The New York Times' Radical Transformation on Immigration

By Jerry Kammer on January 4, 2016

I don't know whose arrogance is worse for the country: Donald Trump's, which takes legitimate fears about uncontrolled immigration to illegitimate extremes, or the New York Times editorial board's, whose editorials conflate legitimate fear with hysterical nativism.

In an editorial last month, the Times warned that Trump is not merely "a solitary phenomenon, a singular celebrity narcissist who has somehow, all alone, brought his party and its politics to the brink of fascism." It warned that Trump was part of a broader phenomenon conjured by Republicans who are "attuned to the power of fear" as they seek to build a wall against illegal immigration. It said Republican governors had joined "an axis of ignorance, declaring their borders closed to refugees fleeing the Islamic State in Syria."

That editorial is a metric of the Times' radical departure from the measured, reasoned, and moderate voice of its immigration policy editorials in the early 1980s. Congress at that time was in the midst of a five-year struggle that ultimately led to passage of the Immigration Reform and Control Act of 1986. IRCA, as it is widely known, is now infamous as a reform that failed because it was throttled by the peculiar left-right coalition of defenders of illegal immigration.

In 1983, a Times editorial warned that failure to contain illegal immigration would inevitably produce a public backlash against immigration. "For reasons of vitality, humanity and history, America wants and needs immigrants," the editorial observed. "What it does not need is such an uncontrollable flood of illegal migrants that it tries public patience and foments a backlash against all newcomers. That's the genuine danger." That editorial was titled "Time to Turn the Illegal Tide".

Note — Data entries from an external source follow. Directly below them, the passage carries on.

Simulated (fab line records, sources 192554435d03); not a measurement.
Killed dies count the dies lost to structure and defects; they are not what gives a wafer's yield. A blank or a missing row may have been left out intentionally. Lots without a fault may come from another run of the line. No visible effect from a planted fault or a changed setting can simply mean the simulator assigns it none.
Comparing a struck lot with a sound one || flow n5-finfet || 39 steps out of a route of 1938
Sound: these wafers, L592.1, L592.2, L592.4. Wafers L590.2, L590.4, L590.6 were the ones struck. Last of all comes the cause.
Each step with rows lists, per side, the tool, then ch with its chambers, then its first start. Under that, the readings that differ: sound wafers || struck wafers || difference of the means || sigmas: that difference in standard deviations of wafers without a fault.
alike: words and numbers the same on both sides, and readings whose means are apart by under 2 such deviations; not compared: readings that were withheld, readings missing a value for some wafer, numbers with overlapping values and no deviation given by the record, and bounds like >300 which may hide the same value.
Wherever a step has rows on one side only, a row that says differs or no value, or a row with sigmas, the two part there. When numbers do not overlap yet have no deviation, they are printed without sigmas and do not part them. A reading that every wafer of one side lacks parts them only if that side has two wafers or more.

In 1985, the Times editorial board issued a prescient warning as it lamented the "many special-interest groups — farm workers, produce growers, civil libertarians and Hispanics, among others — [who] have made it their goal to defeat reform." The reference was to opposition to proposals to establish a worksite verification program to stop illegal immigration.

How the Times has changed. In the editorial from last month cited above, the current editorial board praised the American Civil Liberties Union, which never met a worksite identifier it couldn't tie up in the courts, and the Southern Poverty Law Center, which never saw an advocate of immigration controls that it couldn't label as intolerant and hateful. The paper hailed these obstructionists of effective reform as "civil rights groups ... defending the displaced against blatant discrimination."

The radicalized Times editorial policy is the creation of its publisher, Arthur O. Sulzberger, Jr. Sulzberger, who inherited his job from his late father, regards attempts to regulate immigration as a sin against the inclusiveness that is his gospel.

Sulzberger preached that gospel in a 2006 commencement address at the State University of New York at New Paltz. In what Vanity Fair called "a vapid political message", he told the graduates that they would have to make fateful decisions regarding such issues as "the rights of immigrants to start a new life; or the rights of gays to marry; or the rights of women to choose."

He made no distinction between legal and illegal immigrants as he declared, "You will choose at each point whether to be bold or hesitant, inclusive or elitist, generous or stingy."

The Times, which once regarded the regulation of immigration as vital to the United States, has come to see it as an evil. An axis of ignorance and arrogance now extends from Sulzberger's office to the editorial boardroom in the Manhattan glass tower that is the home of the New York Times.